Direction of current flow In one of my homework questions, I was given the following setup. I was asked to determine if the induced current flows from X to Y, or from Y to X.

From Lenz's Law I know that the current in the tube flows in the direction opposite to R to oppose the change in flux due to the rotation of the tube in the direction R. However, I am completely lost as to how to determine the direction of current flow across XY. It seems that the charges on the tube along XY are always parallel to the flux field of the magnet. Because of this, no emf should be induced across XY by Faraday's Law.
 A: Faraday's law fails here. Let's go back to basics. We use the Lorentz force.
And what is happening is as the rod rotates, the charges in it rotate too. However, the rod is neutral so there is no net current flowing. Now field of the bar magnet is towards left in the wire, the lorentz force applies on the protons and electrons inside the wire, causes the electrons only to move in the wire circularly as the force on the electron is towards centre of the winding(radially inwards) and the force on the protons is radially outwards which gets balanced by constraint forces of the wire.

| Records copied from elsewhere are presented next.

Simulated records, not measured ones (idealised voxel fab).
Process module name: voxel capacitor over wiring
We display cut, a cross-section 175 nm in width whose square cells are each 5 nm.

Thus only, electrons flow.
This causes, a net current to flow and thus we see the effect as an EMF. After a certain instant, there is an accumulation of negative charges at one end after which no more accumulation will take place.
Now regarding the direction of the current flow, it could have flown both ways by this logic. To find direction, now use the numerical values which are give as only one direction will give the matching value of the current in the question as 
 the $\vec{v}$ for the electrons, you need to take it from the frame of the magnet .
A: The Lorentz force appears to supply the solution.
It acts in the direction q${\bf v} \times {\bf B}$. Recall though that conventional current acts in the opposite direction to electron flow and that electrons are negatively charged!
And Faraday's law doesn't fail, just hard to apply. If you construct a long line integral loop along the axis of the cylinder and back through the conductor there is a rate of change of flux linkage due to the cylinder rotation, no E-field along the axis and therefore an E-field in the conductor.